The U.S. is importing more softwood lumber after imposing tariffs on Canadian supplies, making them more expensive. Russian shipments are 42% higher in 2017, according to U.S. government data. In October, Chrystia Freeland, Canada’s trade minister, said the country will bring the U.S. tariffs before the World Trade Organization (WTO) if negotiations fail.

The U.S. is Canada’s top buyer of softwood lumber. The industry provides jobs in many Canadian communities, and often the sawmill is the only company in many of those towns, MacNaughton noted.

Business Groups Urge Preservation of ISDS System in NAFTA Talks

North American Free Trade Agreement (NAFTA) renegotiations should keep investor-state dispute settlement (ISDS) provisions or risk undermining business support, three major business groups said.

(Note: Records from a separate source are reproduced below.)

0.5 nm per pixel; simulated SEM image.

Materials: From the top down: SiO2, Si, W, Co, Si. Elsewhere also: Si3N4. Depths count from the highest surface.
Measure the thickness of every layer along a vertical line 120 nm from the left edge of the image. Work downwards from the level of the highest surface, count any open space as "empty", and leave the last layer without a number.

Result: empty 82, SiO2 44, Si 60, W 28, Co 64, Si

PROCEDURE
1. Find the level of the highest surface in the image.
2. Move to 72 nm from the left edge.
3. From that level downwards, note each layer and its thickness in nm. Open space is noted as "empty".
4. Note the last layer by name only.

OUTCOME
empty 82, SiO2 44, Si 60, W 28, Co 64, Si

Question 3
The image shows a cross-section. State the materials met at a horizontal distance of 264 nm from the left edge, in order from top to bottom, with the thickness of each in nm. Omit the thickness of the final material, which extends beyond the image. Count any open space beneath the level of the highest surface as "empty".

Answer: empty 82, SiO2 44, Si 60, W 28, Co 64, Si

The Business Roundtable, National Association of Manufacturers, and U.S. Chamber of Commerce sent the August 23 letter against the backdrop of the Office of the U.S. Trade Representative (USTR) discussing a mechanism that would allow NAFTA countries to “opt-in” or “opt-out” of the ISDS system.

The ISDS proposal is in the concept stage and the U.S. did not offer any language on ISDS at the August 16-20 inaugural NAFTA round, a business community source told Bloomberg BNA on background August 24. "This is a moving target," a source said, speculating that the U.S. would not be offering investment language at the next NAFTA round starting Sept. 1.

"Attempts to eliminate or weaken ISDS will harm American businesses and workers and, as a consequence, will serve to undermine business community support for the NAFTA modernization negotiations," the business groups wrote in a letter to top administration officials, including USTR Robert Lighthizer and Commerce Secretary Wilbur Ross.

Under ISDS, companies can bring governments before arbitration panels and get damage awards if the arbitrators find that the government breached investment guarantees. ISDS provisions are contained in NAFTA Chapter 11.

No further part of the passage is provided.